Yea, that was nice and all, but I think MSESPN has taught us all one important thing to remember – the Patriots cannot win without cheating. And after rewatching the game we found 13 ways in which the Patriots cheated to win the AFC Championship. Here they are.
Pat Mahomes was trying to drive his team down the field with three minutes to go. He had a second and ten and the pass rush was coming at him. Naturally he lobbed it up and threw it away to avoid the sack. Or so it seemed. Luckily the refs caught JC Jackson committing a cardinal sin – playing football. During a playoff game nonetheless!!

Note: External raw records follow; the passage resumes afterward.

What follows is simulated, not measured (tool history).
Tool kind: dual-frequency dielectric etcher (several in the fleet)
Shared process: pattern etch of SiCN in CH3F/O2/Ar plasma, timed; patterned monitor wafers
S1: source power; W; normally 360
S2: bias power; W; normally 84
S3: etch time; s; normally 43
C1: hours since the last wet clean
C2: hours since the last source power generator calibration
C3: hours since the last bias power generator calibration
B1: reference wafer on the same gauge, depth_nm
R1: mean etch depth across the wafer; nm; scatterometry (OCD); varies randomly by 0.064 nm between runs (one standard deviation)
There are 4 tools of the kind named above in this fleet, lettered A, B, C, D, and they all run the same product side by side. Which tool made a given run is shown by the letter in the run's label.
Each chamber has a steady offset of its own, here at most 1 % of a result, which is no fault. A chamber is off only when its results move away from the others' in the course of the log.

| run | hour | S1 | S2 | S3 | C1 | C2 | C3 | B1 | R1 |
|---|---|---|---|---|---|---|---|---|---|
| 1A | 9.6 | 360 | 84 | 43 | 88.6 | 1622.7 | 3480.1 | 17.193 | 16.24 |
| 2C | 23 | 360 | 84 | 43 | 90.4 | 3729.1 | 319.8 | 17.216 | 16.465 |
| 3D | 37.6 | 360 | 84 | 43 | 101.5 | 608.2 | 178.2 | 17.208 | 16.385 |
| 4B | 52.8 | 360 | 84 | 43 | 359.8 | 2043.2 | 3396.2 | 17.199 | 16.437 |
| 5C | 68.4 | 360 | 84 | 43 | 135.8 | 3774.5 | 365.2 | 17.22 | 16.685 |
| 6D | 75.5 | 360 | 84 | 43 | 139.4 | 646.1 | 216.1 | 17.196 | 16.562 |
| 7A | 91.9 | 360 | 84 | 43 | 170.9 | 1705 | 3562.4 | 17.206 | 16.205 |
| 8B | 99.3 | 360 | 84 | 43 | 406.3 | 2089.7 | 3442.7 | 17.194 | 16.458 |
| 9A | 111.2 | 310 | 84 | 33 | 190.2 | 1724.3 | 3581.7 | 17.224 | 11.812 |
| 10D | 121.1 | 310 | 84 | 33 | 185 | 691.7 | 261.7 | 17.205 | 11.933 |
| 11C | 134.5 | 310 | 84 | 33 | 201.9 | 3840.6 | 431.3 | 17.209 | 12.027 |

Poor bootleg Gronk (Travis Kelce) had a touchdown to redeem himself, but prior to that he had a bunch of big drops. Upon closer inspection it is clear that someone on the Patriots sideline (possibly the deflator) lubed the balls up during a timeout.
The Patriots were prepared to run out the clock at the end of the second quarter and take a 7-0 lead into the half. Then, for whatever reason, they let us walk down the field. Little used Phillip Dorsett ended up scoring a touchdown while being molested, which obviously gave him super human powers that he would not posses were he not in the process of being treated like a Boston alter boy on a CYC retreat.
The offensive line was dominant, especially in the first half. Sony Michel was running through holes so large that even Main South ladies of the night would refer to as “gaping.” But that’s only because people like David Andrews were illegally turning Kansas City defenders into pancakes while paving holes for Michel and James White.
9. SorceryGate – Hogan
Chris Hogan has been a non-factor all season, then all of a sudden on third and 8 with the Patriots down by 4 in the 4th quarter he makes the catch of the year with one hand. Obviously a former lacrosse player is not capable of doing something like this without some sort of sorcery being used.
Last time the Patriots played Kansas City Tyreek Hill whined for a couple weeks afterwards because some schlub threw a beer in his face. It was clear from his 1 catch effort, and this negative 15 yard punt return, that he was still drunk and that Patriots fan was at fault.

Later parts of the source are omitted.